On Tue, Dec 24, 2019 at 3:10 PM Thomas Munro <thomas.munro@gmail.com> wrote:
> On Sat, Dec 21, 2019 at 2:10 PM Shawn Debnath <sdn@amazon.com> wrote:
> > On Fri, Dec 20, 2019 at 12:05:34PM +1300, Thomas Munro wrote:
> > > I think we should probably just remove the unusual ResetLatch() call,
> > > rather than adding a CFI(). See attached. Thoughts?
> >
> > I agree: removing the ResetLatch() and having the wait event code deal
> > with it is a better way to go. I wonder why the reset was done in the
> > first place?
I have pushed this on master only.
> Thanks for the review. I was preparing to commit this today, but I
> think I've spotted another latch protocol problem in the stable
> branches only and I'd to get some more eyeballs on it. I bet it's
> really hard to hit, but ConditionVariableSleep()'s return path (ie
> when the CV has been signalled) forgets that the the latch is
> multiplexed and latches are merged: just because it was set by
> ConditionVariableSignal() doesn't mean it wasn't *also* set by die()
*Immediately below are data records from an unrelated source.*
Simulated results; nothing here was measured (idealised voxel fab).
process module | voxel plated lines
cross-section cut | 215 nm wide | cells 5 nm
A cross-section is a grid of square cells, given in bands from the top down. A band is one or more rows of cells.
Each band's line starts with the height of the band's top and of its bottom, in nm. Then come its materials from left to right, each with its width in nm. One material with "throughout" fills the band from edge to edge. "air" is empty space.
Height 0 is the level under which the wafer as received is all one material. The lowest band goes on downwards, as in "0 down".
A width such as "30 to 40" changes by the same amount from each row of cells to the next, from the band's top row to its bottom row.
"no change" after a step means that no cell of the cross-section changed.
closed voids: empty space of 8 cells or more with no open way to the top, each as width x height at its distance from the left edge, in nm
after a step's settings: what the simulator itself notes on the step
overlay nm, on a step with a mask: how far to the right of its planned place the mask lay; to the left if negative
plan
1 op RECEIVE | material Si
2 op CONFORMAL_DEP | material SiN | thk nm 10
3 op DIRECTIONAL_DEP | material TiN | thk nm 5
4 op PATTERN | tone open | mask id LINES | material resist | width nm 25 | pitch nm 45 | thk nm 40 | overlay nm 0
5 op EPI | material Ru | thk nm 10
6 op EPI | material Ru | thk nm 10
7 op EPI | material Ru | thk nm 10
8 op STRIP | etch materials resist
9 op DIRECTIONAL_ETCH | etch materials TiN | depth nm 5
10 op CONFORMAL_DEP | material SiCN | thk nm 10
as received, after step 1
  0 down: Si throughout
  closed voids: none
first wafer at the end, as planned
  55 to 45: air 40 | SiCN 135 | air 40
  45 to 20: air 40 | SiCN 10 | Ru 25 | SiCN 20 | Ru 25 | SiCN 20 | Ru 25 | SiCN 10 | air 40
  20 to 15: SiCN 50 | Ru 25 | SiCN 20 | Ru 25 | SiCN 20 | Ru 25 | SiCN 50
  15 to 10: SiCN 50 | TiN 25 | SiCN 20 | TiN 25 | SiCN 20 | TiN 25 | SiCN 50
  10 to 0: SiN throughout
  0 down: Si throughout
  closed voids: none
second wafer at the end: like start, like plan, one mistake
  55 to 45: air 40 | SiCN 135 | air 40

> or some other interrupt, and yet at the point we return, we've reset
> the latch and not run CFI(), and there's nothing to say the caller
> won't then immediately wait on the latch in some other code path, and
> sleep like a log despite the earlier delivery of (say) SIGTERM. If
> I'm right about that, I think the solution is to move that CFI down in
> the stable branches (which you already did for master in commit
> 1321509f).
I'm not going to back-patch this (ie the back-branches version from my
previous email) without more discussion, but I still think it's subtly
broken.